On Sept. 30, 2020, the EU released a detailed report (1) outlining alternatives to sulphur hexafluoride (SF6) for use in switchgear and related equipment. The report also extensively covers market impact and cost issues. This is the latest in a series of indications that the pressure is on to phase out SF6, as part of the EU’s mission (2) to cut harmful greenhouse gas (GHG) emissions by two-thirds between 2014 and 2030. Replacing SF6 would be a significant contribution by the energy distribution industry as it the biggest GHG contributor for this sector.
For decades, SF6 has been used in switchgear as an insulation material and current-breaking medium, providing excellent electrical properties and chemical stability that help prevent short circuits and accidents. It is widely used across transmission and distribution, high voltage (HV) and medium voltage (MV), from large power stations to wind turbines and substations.
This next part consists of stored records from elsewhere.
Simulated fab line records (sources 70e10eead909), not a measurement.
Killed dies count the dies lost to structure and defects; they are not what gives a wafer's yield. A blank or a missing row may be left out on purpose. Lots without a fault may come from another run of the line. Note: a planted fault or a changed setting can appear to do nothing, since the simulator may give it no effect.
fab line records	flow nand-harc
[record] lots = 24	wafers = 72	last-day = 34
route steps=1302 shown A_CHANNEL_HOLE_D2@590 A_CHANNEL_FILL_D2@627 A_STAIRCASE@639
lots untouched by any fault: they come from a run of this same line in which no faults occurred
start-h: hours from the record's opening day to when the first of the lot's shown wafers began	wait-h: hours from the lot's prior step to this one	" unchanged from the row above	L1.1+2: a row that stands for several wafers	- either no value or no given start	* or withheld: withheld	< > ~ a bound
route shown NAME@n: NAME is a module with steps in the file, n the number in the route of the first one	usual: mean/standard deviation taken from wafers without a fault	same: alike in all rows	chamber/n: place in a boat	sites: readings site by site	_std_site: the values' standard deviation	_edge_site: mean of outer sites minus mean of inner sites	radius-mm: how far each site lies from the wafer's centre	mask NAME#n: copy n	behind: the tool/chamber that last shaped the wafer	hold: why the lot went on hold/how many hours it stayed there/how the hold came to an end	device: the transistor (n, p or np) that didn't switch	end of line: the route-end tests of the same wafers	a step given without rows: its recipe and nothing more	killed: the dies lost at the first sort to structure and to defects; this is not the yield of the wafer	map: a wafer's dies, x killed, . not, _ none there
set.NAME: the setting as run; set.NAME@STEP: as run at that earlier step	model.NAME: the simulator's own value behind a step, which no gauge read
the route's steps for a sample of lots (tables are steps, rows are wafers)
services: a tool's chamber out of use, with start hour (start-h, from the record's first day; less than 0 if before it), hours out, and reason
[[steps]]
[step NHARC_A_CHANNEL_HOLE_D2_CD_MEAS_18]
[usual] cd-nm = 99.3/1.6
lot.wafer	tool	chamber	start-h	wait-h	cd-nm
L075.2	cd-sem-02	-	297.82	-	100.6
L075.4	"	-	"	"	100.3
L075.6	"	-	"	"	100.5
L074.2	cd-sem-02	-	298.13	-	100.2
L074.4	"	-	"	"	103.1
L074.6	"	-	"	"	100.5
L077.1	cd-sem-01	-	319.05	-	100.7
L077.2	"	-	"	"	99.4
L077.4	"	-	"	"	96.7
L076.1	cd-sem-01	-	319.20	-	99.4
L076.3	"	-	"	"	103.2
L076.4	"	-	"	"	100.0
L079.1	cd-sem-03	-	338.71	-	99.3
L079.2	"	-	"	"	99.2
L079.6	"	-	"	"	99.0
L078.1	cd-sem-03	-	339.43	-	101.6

The ban on SF6 in the energy sector lags behind other industries. Historically, that was partly due to a lack of viable alternatives, but that has changed, with several switchgear manufacturers making significant investments in SF6-free solutions across MV and HV, some of which are already successfully deployed.
The September 2020 EU report forms part of the EU’s review of the F-Gas Regulation, which is in a public consultation (3) period until the end of December 2020, and EU Commission adoption is planned for the fourth quarter of 2021. Tighter regulation around SF6 in the energy industry is one of the expected outcomes. Even before the September 2020 report, the spotlight was already on SF6, for instance it is listed in the Kyoto Protocol (4). With a global warming potential (GWP) of 23,500, SF6 is considered the most potent of greenhouse gases. A recent study by the University of Antwerp (5) also suggests that reported SF6 emissions are underestimated and provides a projection of potential CO2 equivalent savings for a SF6 phase out, using the example of 145kV gas insulation switchgear (GIS).
Given that evaluating and implementing alternatives will take several years for an energy provider, there is no time to lose. The biggest challenge is to find a solution that lives up to SF6’s performance legacy, as well as meeting environmental requirements. The good news is that through the collective R&D of experienced switchgear manufacturers and other experts, today power utilities have several alternatives to SF6.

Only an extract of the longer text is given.